Also, it is a relatively simple matter when permanent moulds are employed, to introduce a different mould or moulds into the casting cycle and for the casting machinery to be adjusted to suit the introduced mould or moulds and this ideally can be an automatic adjustment that the casting machinery makes as it recognises a new mould entering the cycle. Thus, the present invention provides flexibility for short production runs, which are not suited to sand mould casting.

For a better understanding of the invention and to show how it may be performed, a preferred embodiment will now be described, by way of non- limiting example only, with reference to the accompanying drawing.

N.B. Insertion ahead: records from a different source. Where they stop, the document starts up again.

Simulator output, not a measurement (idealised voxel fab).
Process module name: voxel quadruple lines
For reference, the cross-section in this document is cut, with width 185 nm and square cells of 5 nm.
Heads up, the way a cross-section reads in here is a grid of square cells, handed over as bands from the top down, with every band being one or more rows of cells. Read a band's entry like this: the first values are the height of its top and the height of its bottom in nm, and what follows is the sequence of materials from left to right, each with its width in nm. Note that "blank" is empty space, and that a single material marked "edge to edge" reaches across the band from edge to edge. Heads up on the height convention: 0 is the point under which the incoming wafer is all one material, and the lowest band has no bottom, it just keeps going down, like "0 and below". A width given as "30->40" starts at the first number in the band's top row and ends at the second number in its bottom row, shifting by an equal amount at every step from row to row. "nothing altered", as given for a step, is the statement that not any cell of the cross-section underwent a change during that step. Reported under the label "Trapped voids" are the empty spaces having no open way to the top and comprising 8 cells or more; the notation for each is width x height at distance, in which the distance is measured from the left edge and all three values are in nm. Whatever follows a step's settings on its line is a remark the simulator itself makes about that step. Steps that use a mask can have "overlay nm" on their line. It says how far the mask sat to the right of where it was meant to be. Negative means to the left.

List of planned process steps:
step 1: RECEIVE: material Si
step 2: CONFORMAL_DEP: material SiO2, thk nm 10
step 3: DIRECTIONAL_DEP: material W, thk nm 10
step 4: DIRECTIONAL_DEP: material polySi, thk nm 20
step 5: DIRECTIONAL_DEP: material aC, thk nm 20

Figure 1 is a cross-sectional view of an apparatus according to one embodiment of the invention and shows a mould 10 in engagement with a feed pipe 11. As shown, the feed pipe 11 is inclined upwardly and in practice would extend to and be immersed in a bath of molten metal. Molten metal is fed through the feed pipe by any one of a variety of mechanisms, such as by pumping or by pressurising the bath. The feed pipe 11 therefore feeds the mould 10 in a counter-gravitational manner.

The mould 10 includes a mould cavity 12, which in the illustrated form shown in Figure 1, is shaped to cast a disc brake caliper. The mould cavity 12 is in communication with a feed reservoir 13, while the feed reservoir 13 is in communication with a runner 14. It is clear from Figure 1, that the mould cavity 12 is positioned above the feed reservoir 13 and this is the correct orientation for counter-gravity casting. Accordingly, molten metal is fed upwardly through the feed pipe 11, through the runner 14 and the feed reservoir 13, and into the mould cavity 12. By this orientation, the advantages of counter-gravity casting can be obtained.

The feed pipe 11 is shown in abutting connection with a projecting portion 15 of the mould 10 and the nozzle 16 of the feed pipe 11 is aligned with an inlet portion 17 of the runner 14. The nozzle 16 sealingly engages the

projecting portion 15 to prevent leakage of molten metal past the connection.

Any suitable sealing arrangement can be employed for that purpose.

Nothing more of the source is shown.